Awarded the Nobel prize in 1998 for his ability to help us “once again apprehend an elusory reality”, José Saramago is without question Portugal’s most famous literary export. His 1984 novel The Year of the Death of Ricardo Reis, set in a prewar fascist Lisbon, is widely considered his masterpiece. For a lighter and more uplifting read, however, my pick would be his 1982 historical romp, Baltasar and Blimunda. Framed by the construction of the Convent of Mafra, a modern-day tourist honeypot, it describes a heretical priest trying to escape the clutches of the Inquisition with the aid of a one-handed former solider (Baltasar) and his X-ray-eyed lover (Blimunda).
Few non-native novelists know Portugal more intimately nor write about it more gracefully than the naturalised American Richard Zimler. A follow-up to his acclaimed novel The Last Kabbalist of Lisbon, his 2004 book Hunting Midnight explores themes of Jewishness, diversity and prejudice. While the narrative shifts in the second half to the US (in search of Midnight, the disappeared protagonist of the title), the initial descriptions of Porto’s riverine Ribeira neighbourhood at the turn of the 19th century are exquisitely crafted. So exquisite, in fact, that the city has since awarded him its coveted Medal of Honour.
The second novel is a fantastically tricky accomplishment to pull off and, if the critics are any guide (Goodreads’ gives it an underwhelming 2.7/5), Monica Ali’s Alentejo Blues falls somewhat flat. Sure, it’s not as electric as Brick Lane, but, as an evocation of rural Portugal, it’s definitely worth a read. Set in and around the village of Mamarrosa, this series of gently unfolding vignettes transports readers into the lives – and minds – of a fictional populace: a disgruntled cafe owner, a wannabe au pair, a squalid English family, a gay pig farmer. Ali is always a joy to read. Skin-deep and stylised as it may be (“this neat, pretty book”, novelist Natasha Walter called it), don’t let that put you off.
Take Six: Six Portuguese Women Writers by Sophia de Mello Breyner Andresen, Agustina Bessa-Luís, Maria Judite de Carvalho, Hélia Correia, Teolinda Gersão and Lídia Jorge
Few of Portugal’s female novelists are to be found in English translation, which is as artistically regrettable as it is culturally telling. This collection of masterful short stories represents a notable and important stab at setting the record straight. Varied in style and subject, all the stories share a remarkable verve and freshness. Among the half-dozen writers selected is Agustina Bessa-Luís, who penned the 1954 classic A Sibila and whose death last year at the age of 96 provoked a day of official mourning in her adopted city of Porto. Aficionados of feminist literature should also check out New Portuguese Letters, whose erotic and irreverent subject matter saw it banned by the Salazar dictatorship. A worldwide cause celebre in its day, one of its three authors – Maria Velho da Costa – passed away late last month.
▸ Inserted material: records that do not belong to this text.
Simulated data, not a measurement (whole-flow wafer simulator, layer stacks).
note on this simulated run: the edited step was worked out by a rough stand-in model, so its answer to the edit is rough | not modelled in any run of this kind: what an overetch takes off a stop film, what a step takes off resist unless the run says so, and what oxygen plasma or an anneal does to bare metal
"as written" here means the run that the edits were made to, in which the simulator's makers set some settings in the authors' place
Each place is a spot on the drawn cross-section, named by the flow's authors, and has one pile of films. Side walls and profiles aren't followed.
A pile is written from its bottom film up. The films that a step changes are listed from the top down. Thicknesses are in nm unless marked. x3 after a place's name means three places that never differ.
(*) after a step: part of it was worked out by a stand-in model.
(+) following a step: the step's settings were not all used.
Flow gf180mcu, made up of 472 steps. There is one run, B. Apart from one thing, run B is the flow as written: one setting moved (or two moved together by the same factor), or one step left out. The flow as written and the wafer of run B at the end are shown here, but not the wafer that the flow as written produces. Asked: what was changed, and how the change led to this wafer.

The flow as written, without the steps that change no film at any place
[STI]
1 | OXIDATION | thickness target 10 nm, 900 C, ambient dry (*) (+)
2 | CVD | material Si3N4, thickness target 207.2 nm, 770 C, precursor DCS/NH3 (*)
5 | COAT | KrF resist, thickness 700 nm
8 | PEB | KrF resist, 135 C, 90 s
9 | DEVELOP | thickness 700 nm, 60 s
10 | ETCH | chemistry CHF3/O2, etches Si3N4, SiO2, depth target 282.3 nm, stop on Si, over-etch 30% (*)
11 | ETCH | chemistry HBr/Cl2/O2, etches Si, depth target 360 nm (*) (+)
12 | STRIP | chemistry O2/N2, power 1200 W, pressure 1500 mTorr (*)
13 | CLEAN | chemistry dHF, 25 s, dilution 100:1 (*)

Originally published in German, Pascal Mercier’s Night Train to Lisbon is a philosophically intense mystery set in the Portuguese capital during the Estado Novo dictatorship from the early 1930s until 1974 mostly under the rule of António Salazar. The protagonist, a Swiss classicist called Raimund Gregorius (played by Jeremy Irons in the 2013 film adaptation), becomes intrigued by some notebooks he stumbles on by a Portuguese doctor called Amadeu de Prado. Amadeu has the misfortune of being obliged to treat the head of Salazar’s secret police. By saving the man’s life, the until-then popular doctor finds his own life upturned. Gregorius’ quest to stitch back the threads of Amadeu’s life provides Mercier with as opportunity to memorably depict Portugal pre- and post-democracy.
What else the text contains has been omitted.